Color of Money and Not of Trees
Joschka Fischer has almost demigod-like status in the Greens party. He hasn't been busy with running the party for years, but it is clear that whatever he says, goes. Hence, at the Greens' convention on July 9-10, people were fixed on what he had to say.
"We can turn this thing around," were the words of the one-time radical student protestor. The popularity of the center-left coalition has hit record lows in the opinion polls, so optimism is the order of the day. The Greens may not have wanted the elections, but that doesn't mean they won't fight, something many have accused the Social Democrats of not doing enough of.
"I didn't understand why the alternative for the SPD and the chancellor (Gerhard Schröder) wasn't to fight, fight, fight," Renate Künast, Minister for Consumer Affairs declared at the party convention.
From protestor to power-broker
The birth of the Greens in the 1970's came at a time when millions in Germany and around the world were protesting against nuclear power, for a cleaner environment and more equality and justice in social issues. Student leaders like Joschka Fischer shouted the battle cry to attack the institutions accused of protecting the wealthy and powerful. Many like-minded activists followed until the Green movement and later a party was founded.
Yet ruling a country requires that politicians serve everyone, including those the Greens once criticized, such as corporations and those who run them. After all, it was the large companies that provided the jobs that catapulted Germany to a world economic power. But now Germany's economic might is faltering and the people -- including the Greens -- are worried. The party's platform reflects this. It is a maturing, a come of age with reality, one could say.
No longer is the environment the banner subject, but labor and economic policy. The Greens argue that the government should cut the hefty non-wage labor costs, which they see as a main detriment to creating new jobs. In calling for such a reduction, they find themselves side-by-side with many from the conservative opposition.
"This country is being dominated by feelings of worry, anxiety and insecurity about the future," party co-head Reinhard Bütikofer (photo) said at the party's convention. The Greens now have put a business spin on their social justice philosophy.
On their own against the opposition
The poor opinion polls for the SPD leave the Greens standing on their own. Yet, if the improbable should happen and the current coalition retains its majority, then the Greens would continue to rule with the Social Democrats.
But the bigger concern at the moment is offering alternatives to the proposals put forth by the conservative Union block (CDU/CSU) and their potential coalition partners, the Free Democrats (FDP).
For example, the Greens flat out reject the CDU's proposal to raise the VAT tax to 18 percent on grounds that such a move would harm the economy and hurt those who could least afford it.
The Greens have also rejected outright a suggestion by the FDP to abolish the current public statutory health insurance system. Freeing everyone from that system puts the burden on the individual to obtain private insurance, something not everyone can afford, the Greens criticized.

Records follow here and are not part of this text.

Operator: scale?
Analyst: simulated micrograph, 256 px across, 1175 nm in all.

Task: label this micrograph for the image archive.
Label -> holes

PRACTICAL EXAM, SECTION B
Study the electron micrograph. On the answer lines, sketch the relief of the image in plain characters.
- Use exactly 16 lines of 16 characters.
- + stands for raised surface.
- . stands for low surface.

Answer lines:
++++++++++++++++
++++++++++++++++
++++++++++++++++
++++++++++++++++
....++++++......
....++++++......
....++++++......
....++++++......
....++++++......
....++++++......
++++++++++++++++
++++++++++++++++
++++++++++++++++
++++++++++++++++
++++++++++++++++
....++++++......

"I'd ask the family with a handicapped child, or someone who is chronically ill, and who is trying to get accepted by the private health care system how to pay for that coverage," Fischer said angrily.
The Greens are depending again on Fischer to carry the flag for the party. They may be able to retain their eight to nine percent vote, but the weakened SPD may mean that the Greens will again be in opposition -- no matter how good they fight.